Recycling paper is important – it’s a great way of saving resources and energy. Every single little bit of paper and cardboard that we can recycle is helpful – and the more that each of us can do, the better! Every little counts!
Just what happens to paper once it’s been picked up for recycling, though? And just how much of a difference does recycling paper and cardboard really make?
Why recycle paper?
Unlike money, paper actually does grow on trees – well, at least, paper is made from trees! And as trees grow naturally, and there are so many of them, then is recycling paper actually helpful?
Yes, definitely! Every bit of paper recycled means that a tiny bit of a tree doesn’t have to be used – it can sit happily in the forest, and can be used at a later date if we need to. It might not seem like recycling a few leaflets and cardboard boxes is going to help much, but when you have an entire street doing it, an entire city, an entire country – it really adds up!
The amount of paper that the US recycled in the year 2020 alone is staggering – according to the American Forest and Paper Association, the amount of paper recycled in America in 2020 would fill almost 4000 Washington Monuments!
Over 47 million tons of paper were recovered for recycling in 2020 – meaning that America recycled 65.7% of its paper in 2020! Since 2009, the USA has recycled more than 63% of its paper each year – proof that every little bit helps!
The more that we can reuse, the less waste – and the more natural resources there are to go around! Just because paper grows on trees, it doesn’t mean we have infinite trees – and the less paper we use and the more that we recycle, the better for the planet overall.
According to an article produced by the University of Southern Indiana, every single ton of recycled paper can save 17 trees. That’s not all, though – recycling paper also has savings in other areas that might not be immediately obvious.
All of that paper has to be produced using machines, and has to be transported from place to place, making multiple journeys on its way from the tree, to the sawmill, then on to paper plant, to the warehouse, to the printers, and then it gets transported by a postal worker and ends up in your mailbox.

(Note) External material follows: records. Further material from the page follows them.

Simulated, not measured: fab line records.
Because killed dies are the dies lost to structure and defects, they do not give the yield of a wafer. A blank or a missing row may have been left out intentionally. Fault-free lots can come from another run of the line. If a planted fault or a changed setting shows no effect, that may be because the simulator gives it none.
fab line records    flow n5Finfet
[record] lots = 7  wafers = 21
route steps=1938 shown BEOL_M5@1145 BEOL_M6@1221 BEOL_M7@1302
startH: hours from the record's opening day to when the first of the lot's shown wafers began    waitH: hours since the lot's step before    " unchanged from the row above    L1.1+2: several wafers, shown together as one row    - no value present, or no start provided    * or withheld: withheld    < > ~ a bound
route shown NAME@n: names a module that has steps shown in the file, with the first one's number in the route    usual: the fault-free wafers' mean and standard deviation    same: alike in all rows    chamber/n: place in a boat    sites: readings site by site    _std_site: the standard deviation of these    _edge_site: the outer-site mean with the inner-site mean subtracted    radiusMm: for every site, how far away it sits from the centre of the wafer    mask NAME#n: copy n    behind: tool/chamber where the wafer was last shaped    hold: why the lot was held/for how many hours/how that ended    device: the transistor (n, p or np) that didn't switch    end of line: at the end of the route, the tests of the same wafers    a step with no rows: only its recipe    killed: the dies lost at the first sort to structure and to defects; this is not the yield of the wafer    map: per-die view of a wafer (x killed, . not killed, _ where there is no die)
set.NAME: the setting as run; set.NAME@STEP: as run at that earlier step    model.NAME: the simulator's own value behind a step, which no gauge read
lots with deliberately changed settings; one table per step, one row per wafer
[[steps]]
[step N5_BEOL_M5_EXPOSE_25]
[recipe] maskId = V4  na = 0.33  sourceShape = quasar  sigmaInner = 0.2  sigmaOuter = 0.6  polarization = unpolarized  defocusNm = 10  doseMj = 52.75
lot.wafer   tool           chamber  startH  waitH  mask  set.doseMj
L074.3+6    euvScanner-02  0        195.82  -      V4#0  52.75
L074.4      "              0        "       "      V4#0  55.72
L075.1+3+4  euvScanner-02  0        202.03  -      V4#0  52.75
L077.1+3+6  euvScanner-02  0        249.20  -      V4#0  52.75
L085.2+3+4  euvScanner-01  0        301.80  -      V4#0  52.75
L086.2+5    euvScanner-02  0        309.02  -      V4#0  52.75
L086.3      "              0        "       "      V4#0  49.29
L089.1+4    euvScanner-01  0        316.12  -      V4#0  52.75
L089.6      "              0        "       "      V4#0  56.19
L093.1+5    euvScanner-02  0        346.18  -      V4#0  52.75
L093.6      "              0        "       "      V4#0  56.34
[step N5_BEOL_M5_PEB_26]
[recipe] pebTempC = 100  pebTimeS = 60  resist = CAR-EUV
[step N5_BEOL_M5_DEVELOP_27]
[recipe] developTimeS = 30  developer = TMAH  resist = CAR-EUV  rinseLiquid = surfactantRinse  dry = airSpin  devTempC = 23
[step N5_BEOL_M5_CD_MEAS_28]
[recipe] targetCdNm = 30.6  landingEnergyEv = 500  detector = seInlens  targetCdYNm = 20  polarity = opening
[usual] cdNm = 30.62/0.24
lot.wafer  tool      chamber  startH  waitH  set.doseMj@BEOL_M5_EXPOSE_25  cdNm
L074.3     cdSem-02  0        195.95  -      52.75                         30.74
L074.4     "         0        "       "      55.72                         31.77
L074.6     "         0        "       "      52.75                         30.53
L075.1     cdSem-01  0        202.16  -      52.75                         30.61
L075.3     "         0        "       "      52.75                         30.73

That same ton of recycled paper saves 380 gallons of oil, 4000 kilowatts of energy, and 7000 gallons of water. That’s a staggering amount of oil, energy, and water saved. And if you’re thinking that a ton of paper is such a huge amount that a few leaflets and a cardboard box or two won’t make a dent – well, you’ll be really surprised at just how much paper the average person actually uses per year!
The USA uses around 85,000,000 tons of paper every single year – which works out at around 680 pounds for each person. A ton is 2000 pounds – so in less than three years, you alone will have used a ton of paper and paper products!
And the amount of paper we simply throw away each year is still huge. Every year, Americans discard without recycling enough wood and paper to heat 50,000,000 homes – for the next 20 years.
What is recycled paper used for?
One thing that definitely won’t surprise you is that paper can be recycled into paper! This is of course a great way to reuse paper – but it’s far from the only way that recycled paper is used, and it’s actually nowhere near the thing that it is actually used for most.
A massive amount of recycled paper ends up being reused to make cardboard boxes. Cardboard boxes account for nearly half of all use of recycled paper. This makes sense, when you consider how many packages are sent and received each single day – and how much the online world has replaced much of the world’s need for paper.
There’s a very good chance that any delivery you get will come to you boxed in recycled cardboard – and considering how many deliveries are made every day, it’s a great thing that we’re using recycled material for packaging!
Another great use for recycled paper is in tissue! After all – and let’s not be too crude here – if you’re going to wipe your backside with something, it really doesn’t need to be the highest quality paper!
How is paper recycled?
First of all, it has to be collected. If your city or locality has a recycling service for paper, then you’ll likely be given a set day when the pickup of your spare paper and cardboard will happen.
When it’s collected, it’s transported to a recycling center. Here, things that aren’t recyclable, and aren’t paper, are removed. This is done by workers on a line – and these workers have a tough enough job to do! .
Unfortunately, as you can imagine, some people aren’t the nicest or most considerate when it comes to getting rid of their trash and recycling – and sadly, some poor worker has to get rid of whatever crazy or nasty stuff they find before the paper and cardboard can be further processed. So, be nice to these people, and don’t put any nasty stuff in your recycling – paper and cardboard only, and nothing dangerous!
Next, the paper and cardboard have to be sorted into different grades. Once the sorting has happened, it’ll be transported to a paper mill for processing. At the paper mill is where the processing of the paper happens – it’s put into large pachines called pulpers that…
Well, they do exactly what their name implies! They shred the paper and cardboard into pieces and mix with water and a selection of chemicals, heating it all up to break the paper down into fibers again.
This pulp is then pressed through a screen, removing any contaminants, and is then sent through machines and chemical processes that clean and remove ink from it. The processed paper fibers are then sprayed while still wet onto (essentially) a conveyer belt, and heated through heated metal rollers, helping the fibers to bond together in large sheets.
This recycled paper is then rolled up – often into very large rolls – and will now be ready for use as new paper products!
Can paper be recycled forever?
Well, yes, but also unfortunately, no. Each piece of paper or cardboard can realistically only be recycled a finite number of times. After it’s been through the recycling process, the fibers actually start to break down – they become too short to be of any use for making new paper. At this point, they’ll need to be mixed with new, or “virgin” fibers.
This is what paper grading is all about when it comes to recycling – certain paper types, such as newspapers or packaging, are more likely to be made already from recycled material than other paper products – such as high quality office or photo paper.
The fact that these fibers become too short to make paper from means that it’s really important that paper is correctly graded before being processed – or the whole thing could end up being a waste of time and energy.
Recycling paper is something we all should do as much as we possibly can – after all, it’s one of the simplest ways that we can play a part in saving our environment, and still a really effective one!